The mushrooming this season has been excellent.
Whatever the cause, we’ve spent the fall eating from the forest.
The season kicked off with Hericium abietus, although our finds of that species were paltry in comparison to chanterelles and winter chanterelles (Cantherellus tubaeformis). We’ve found some pig’s ears (Gomphus clavatus) and hedgehogs (Hydnum repandum) along the way, but Cantherellus has been our staple.
We’ve also explored farther afield this year, down side roads and game trails near known haunts. With each foray, we’ve added to our mental schema for what makes a site mushroom-y.
Some notes on finding chanterelles:
- Second growth is OK, as are seemingly ugly logging roads, as long as other conditions are right.
- “Other conditions being right” includes the condition of forest duff.
- The duff’s condition gives you clues about the age of the forest, the soil type, moisture levels, and conditions related to microclimates that favor chanterelles.
- These clues lead you to your indicator species, more precisely, hemlocks.
- The fallen leaves of trees such as alder and cottonwood will trick your eye with their colors, but very rarely have I found chanterelles in areas with these species.
- Neither should you waste much time in grassy areas, although the edges of forests can be just fine.
- Smell and feel: The area must smell right, and usually looks just so, according to the above conditions.
- In short, you must spend time in the woods.

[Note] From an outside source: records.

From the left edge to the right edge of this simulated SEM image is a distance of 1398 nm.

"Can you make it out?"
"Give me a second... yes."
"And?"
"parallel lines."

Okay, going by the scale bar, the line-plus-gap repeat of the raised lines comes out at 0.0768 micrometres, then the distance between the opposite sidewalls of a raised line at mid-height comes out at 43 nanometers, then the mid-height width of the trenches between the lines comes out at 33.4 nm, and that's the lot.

During the last big hunt, I scrambled up-slope from a nondescript logging road and found myself transported. The outside world hushed by the forest’s thick carpet of moss, the primary sound was of rain drops filtering down through a canopy of conifer needles.
I paused, and listened, as Grandfather Raven croaked in the distance. The forest exhaled, and I received the gift.
We receive something more than physical sustenance when we eat from the wild.